Most landscape companies don’t fail. They just don’t survive their founder.

Those are different problems. And it’s one almost nobody in this industry is talking about seriously enough.
Think about the businesses you’ve watched disappear over the last decade. Not because they lost on price. Not because they couldn’t find work. Because the person who built it was the business, and when they stepped back, there was nothing underneath it strong enough to hold.
Forget about legacy — that’s called dependency.
I recently stepped into the CEO role at Weathermatic after spending several years as company president. I’m proud of that transition. But what I’m more proud of is that nobody was surprised by it. The partners didn’t flinch. The team didn’t skip a beat. Clients kept calling the same people they always called. That kind of continuity doesn’t happen by accident. It happens because the work of building the next layer of leadership starts years before anyone makes an announcement.
Most owners don’t do that work. And here’s why: It requires letting go before you’re ready.
The owners who get this right give their successors real authority. Not just responsibility but real authority. The ability to make the call, own the outcome and build judgment through actual experience. When you step back in and take control every time something goes sideways, you’re not developing a leader. You’re confirming that you’re the only one who can do the job.

And that becomes a very expensive belief.
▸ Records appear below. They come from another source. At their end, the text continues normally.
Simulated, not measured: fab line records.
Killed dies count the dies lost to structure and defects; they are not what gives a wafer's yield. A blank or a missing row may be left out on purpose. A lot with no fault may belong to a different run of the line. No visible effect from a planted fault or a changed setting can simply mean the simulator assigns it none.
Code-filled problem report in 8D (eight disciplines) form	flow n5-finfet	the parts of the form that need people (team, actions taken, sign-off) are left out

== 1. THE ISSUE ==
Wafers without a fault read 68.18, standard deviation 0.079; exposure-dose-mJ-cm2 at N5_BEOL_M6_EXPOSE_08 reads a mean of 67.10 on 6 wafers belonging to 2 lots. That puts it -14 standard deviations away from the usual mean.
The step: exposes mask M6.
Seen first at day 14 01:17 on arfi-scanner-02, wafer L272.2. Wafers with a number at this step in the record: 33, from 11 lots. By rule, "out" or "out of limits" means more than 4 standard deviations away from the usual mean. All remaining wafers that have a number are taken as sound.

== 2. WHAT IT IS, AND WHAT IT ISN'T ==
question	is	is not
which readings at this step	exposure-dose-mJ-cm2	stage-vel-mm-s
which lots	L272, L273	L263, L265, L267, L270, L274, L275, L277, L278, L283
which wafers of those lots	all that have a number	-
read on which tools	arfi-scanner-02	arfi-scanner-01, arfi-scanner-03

Bob Grover built Pacific Landscape Management — No. 59 on the 2025 LM150 list of the largest revenue-generating companies in the business — into something that most owners in this industry only dream about. The questions he’s asked himself about legacy, about what this business is without him at the center of it, are the right questions. They’re the ones more owners need to be sitting with right now.
Here’s what I know about succession planning that nobody wants to hear: Naming a successor and building one are not the same thing. You can decide who comes next tomorrow and still leave them completely unprepared. The work is not the announcement. The work is the years before it.
And the business case is undeniable. A company that runs well because of its systems, its culture and its leadership depth is worth significantly more than a company that runs well because of one person. Buyers understand this. Your employees understand it too, even if they’ve never said it out loud.
If you want to build something that outlasts you, the window to start is always earlier than you think.